Christian heavy metal? Really? "No it's Awesome" Rebeckah, insisted as we went down in to the basement of the farm house. It was cool and a little damp down there and quickly Rebeckah flicked on the florescent light reveling plain white walls and boombox sitting on a ledge. She shuffled through a box of tapes popped in the right one and put the music on. "Let's dance!" She said.
I felt so awkward. It's normal for a teenager to feel awkward, but being deep in southern Ohio, in the basement of a farmhouse with a teenaged girl in a white bonnet and 'plain' dress "rocking out" in her socks just made that awkwardness worse. What would the kids at school think? I thought, that panicked refrain of a teenaged mind: What would the kids at school think? What will my friends think? Is this cool?
But, I didn't want to be rude and the music was sort-of fun. It sounded sort of like Metalica, but instead the guy screamed "Jesuuuuus! You need Jesuuuus!" Da da da da dum da da da.
We marched and we stomped and we rocked. I showed her the two-fingered "sigh of the horns. "Put one hand in the air and bang your head like this!" I said doing my best impression of the bands on MTV. "Is that satanic?" she asked? "No it's awesome!" I said without stopping.
So, we rocked out. Who cared if it was cool? My bonnet fell off. (I had one on, and a plain dress like hers out of respect.) After all, it had been a fun day. (Surprisingly, since the day had consisted of: Going to church, Breakfast, more church, chores, dinner and now some "fun time" in the basement.) They sang more at their church than I ever did at mine. I don't know about doing that every Sunday. But, it was all-right. I thought Mennonites are all-right.
Rebeckah was one of seven sisters and, at 14, the closest in age to me. Her older sisters were busy on the internet emailing their (potential) future husbands who were some kind of Russian Mennonites. This was much to mushy... and too adult for my tastes. Her younger sister wanted to play with dolls. Boring! My parents and her's, long-time friends, were inspecting the barns together. Hanging with Rebeckah seemed like the thing to do.
After listening to a few songs we plopped down on the the carpet. Rebeckah's face was red and she said a little breathlessly "do you like to run?"
I winced a little. Yes... in, fact, I loved to run, but at the same time it was not something that I ever really shared with anyone. I dreamed of being a "real runner" swift, lean, well trained. Instead, I failed to make the track team... even at our rather liberal, unsporty high-school in Cleveland. "You're not really an athlete..." the coach had said "... If this is about fitness I don't want you on the team, this is sport not a way to just get in shape." I never returned after he said that.
So, I ran on my own instead, early in the morning, hoping no one would see me in the misty suburban mornings, clad in the baggist sweats I could find, as I shuffled my way around the city's little lakes and trails. I wasn't an athlete, but I liked running. No, I loved running. But, I had always ran alone.

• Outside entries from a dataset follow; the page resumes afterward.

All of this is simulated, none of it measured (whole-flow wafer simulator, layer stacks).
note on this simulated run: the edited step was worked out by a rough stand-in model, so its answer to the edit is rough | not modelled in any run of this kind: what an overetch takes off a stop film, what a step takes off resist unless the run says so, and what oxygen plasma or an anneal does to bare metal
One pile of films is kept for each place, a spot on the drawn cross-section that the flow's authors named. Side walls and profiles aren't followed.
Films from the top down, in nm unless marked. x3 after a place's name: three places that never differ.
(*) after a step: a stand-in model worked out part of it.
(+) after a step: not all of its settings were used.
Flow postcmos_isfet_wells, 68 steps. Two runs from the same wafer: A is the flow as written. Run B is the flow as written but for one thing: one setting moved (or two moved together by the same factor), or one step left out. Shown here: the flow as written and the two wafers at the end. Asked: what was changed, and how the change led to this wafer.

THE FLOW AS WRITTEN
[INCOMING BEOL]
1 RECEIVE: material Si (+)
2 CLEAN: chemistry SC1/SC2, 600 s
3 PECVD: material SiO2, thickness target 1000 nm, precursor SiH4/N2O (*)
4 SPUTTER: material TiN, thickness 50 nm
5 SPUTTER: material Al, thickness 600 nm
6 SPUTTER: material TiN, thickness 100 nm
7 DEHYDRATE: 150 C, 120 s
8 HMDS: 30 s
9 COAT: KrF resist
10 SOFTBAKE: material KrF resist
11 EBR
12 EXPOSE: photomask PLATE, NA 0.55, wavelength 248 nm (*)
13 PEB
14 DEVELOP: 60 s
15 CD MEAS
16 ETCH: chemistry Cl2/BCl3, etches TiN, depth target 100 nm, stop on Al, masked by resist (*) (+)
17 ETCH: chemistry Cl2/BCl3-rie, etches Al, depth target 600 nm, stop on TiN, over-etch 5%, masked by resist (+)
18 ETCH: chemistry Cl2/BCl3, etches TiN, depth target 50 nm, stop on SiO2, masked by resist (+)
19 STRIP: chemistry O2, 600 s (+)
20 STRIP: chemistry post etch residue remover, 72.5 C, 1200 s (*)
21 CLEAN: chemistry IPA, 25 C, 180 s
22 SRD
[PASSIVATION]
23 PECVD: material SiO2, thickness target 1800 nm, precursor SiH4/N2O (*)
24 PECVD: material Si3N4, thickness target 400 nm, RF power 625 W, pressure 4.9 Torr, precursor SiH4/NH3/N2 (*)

And I'd heard about Rebeckah, too-- she was fast they said.
"I run barefoot mostly" she said."My dad will get whatever shoes I want if I win the 5K...do you want to go in the morning?"
How could I ever prepare her for how slow I was? She had to know though, didn't she? Just looking at me she'd know that I could never hope to keep up with her. Was she mocking me? Doubtful, all of the girls were far to kind for that. They were not much like the kids I went to school with. They were open and honest... uncomplicated. I liked them for it.
I agreed to go.
The next morning we met in the dining room as the older sister got ready to go tend the goats. My mom and dad were still asleep. "What will I wear?" I asked suddenly?
"Oh, I just wear my skirt, like normal." Rebeckah explained. "It's great for running. You feel so free!"
And so in skirt and bonnets we went out over the fallow field behind the barn. She went out much too fast at first, but slowed coming to my side. And, to my relief, she said nothing about slowing down. I was going much faster than I normally ran, but it felt easy for some reason, the ground was soft and the air was cool. It was fall and the fields and forest smelled sweet with rotting leaves. We came to a gate and she hoped over without stopping, I followed suit and, to my surprise, made the gate. "Did you see that?" I said breathless and laughing.
My legs felt so free as we cruised down a soft-grassy hill coming out behind the local high school. "That's where I do my speedwork." She said.
"What speedwork?" I tried to ask but I had no breath. This must be speedwork. I thought.
As we came back to the farmhouse the sun broke out from behind the rolling hills, the red and gold fall leaves caught the morning light and the sky was filled with brand new pinks and purples and a pale sweet yellow that looked just like buttered biscuits taste.
We had buttered biscuits for breakfast.
And it was time to go back to the city. I listened to the "Jesuuuuus" song all the way home.
I tried sharing some of the Christian heavy metal with my peers and never really lived it down. I had a photo of me and Rebeckah in our plain cloths by the church, which I kept hidden for fear of being called "Amish Girl" even more.
And I was very very happy when I read about "Some girl in a skit and bonnet" winning the Akron 5K some months later. I put on the "Jesuuuuus" song and went out to run... and to "rock out."
I wondered what kind of shoes she would choose.